Critical Context
The Hour of the Star was the last book that Clarice Lispector published during her lifetime. She wrote it at the same time as she was writing Um Sopra de Vida (1978; a breath of life), a confessional novel bordering on lyrical poetry. The Hour of the Star is unique among Lispector’s novels in that it deals with contemporary social and political problems in Brazil.
Lispector is best known for moving Brazilian fiction away from regional preoccupations. Like her Argentine contemporary Jorge Luis Borges, she was more concerned as a writer with such major twentieth century literary preoccupations as existentialism, the nouveau roman, and linguistic experimentation. Her prose is highly imagistic, and her protagonists develop more through their interaction with everyday objects than through the action of the plot. In rhythmically developed epiphanies reminiscent of James Joyce and Virginia Woolf, her characters gradually come to an awareness of the isolation and ephemerality of their individual existences. Lispector is one of the early voices of female consciousness in Latin American literature; her protagonists are generally middle-class urban women attempting to find a place in the contemporary world.

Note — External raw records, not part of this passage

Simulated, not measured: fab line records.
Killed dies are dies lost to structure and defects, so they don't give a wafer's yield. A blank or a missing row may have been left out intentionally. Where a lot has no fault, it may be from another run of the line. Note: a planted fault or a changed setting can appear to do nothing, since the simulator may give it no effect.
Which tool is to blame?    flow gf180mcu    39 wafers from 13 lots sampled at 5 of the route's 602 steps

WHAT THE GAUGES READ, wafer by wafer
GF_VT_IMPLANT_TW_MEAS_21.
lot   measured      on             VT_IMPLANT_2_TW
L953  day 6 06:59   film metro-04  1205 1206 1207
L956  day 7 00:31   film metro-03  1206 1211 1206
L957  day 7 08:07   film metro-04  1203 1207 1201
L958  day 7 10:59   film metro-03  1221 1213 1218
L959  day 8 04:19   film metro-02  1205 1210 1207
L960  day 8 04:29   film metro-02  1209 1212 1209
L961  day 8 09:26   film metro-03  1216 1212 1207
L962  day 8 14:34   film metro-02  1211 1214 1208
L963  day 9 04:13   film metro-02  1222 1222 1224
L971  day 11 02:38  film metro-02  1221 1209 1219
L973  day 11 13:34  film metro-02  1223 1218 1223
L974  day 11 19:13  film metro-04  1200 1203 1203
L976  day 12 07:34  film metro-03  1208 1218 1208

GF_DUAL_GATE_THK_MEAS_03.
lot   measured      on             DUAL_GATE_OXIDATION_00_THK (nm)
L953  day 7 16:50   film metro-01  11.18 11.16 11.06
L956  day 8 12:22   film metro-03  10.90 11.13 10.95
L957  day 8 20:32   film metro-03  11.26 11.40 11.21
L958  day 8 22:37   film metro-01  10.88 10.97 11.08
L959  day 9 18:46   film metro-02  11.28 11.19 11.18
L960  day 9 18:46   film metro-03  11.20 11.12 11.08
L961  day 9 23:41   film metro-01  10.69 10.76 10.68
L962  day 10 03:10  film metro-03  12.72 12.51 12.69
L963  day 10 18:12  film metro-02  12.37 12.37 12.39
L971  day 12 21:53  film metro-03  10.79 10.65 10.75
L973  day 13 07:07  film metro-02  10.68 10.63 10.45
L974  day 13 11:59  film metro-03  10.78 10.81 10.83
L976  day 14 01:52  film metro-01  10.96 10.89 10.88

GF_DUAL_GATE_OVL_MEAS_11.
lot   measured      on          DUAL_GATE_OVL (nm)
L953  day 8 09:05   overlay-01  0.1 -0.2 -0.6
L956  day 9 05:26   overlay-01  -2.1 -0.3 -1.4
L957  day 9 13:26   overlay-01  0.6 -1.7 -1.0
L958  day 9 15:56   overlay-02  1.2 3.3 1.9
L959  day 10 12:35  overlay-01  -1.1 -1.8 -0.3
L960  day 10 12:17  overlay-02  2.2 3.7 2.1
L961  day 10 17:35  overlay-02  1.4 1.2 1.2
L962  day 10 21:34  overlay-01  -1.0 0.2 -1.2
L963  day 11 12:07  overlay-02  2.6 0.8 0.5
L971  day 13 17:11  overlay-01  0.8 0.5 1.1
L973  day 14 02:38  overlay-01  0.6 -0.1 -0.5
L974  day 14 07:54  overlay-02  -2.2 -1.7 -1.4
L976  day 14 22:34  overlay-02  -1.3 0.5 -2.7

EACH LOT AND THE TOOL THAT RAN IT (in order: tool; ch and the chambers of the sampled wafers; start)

The Hour of the Star shares many of these themes and stylistic qualities with such earlier works as Lacos de Família (1960; Family Ties, 1972) and Maçã no Escuro (1961; The Apple in the Dark, 1967), but Lispector’s focus on the devastating effects of poverty in contemporary Brazil marked the first time that her very real social concerns (as revealed in her newspaper columns and elsewhere) were addressed in her fiction. Lispector’s early death, a day before her fifty-second birthday, silenced one of Latin America’s most experimental and original voices.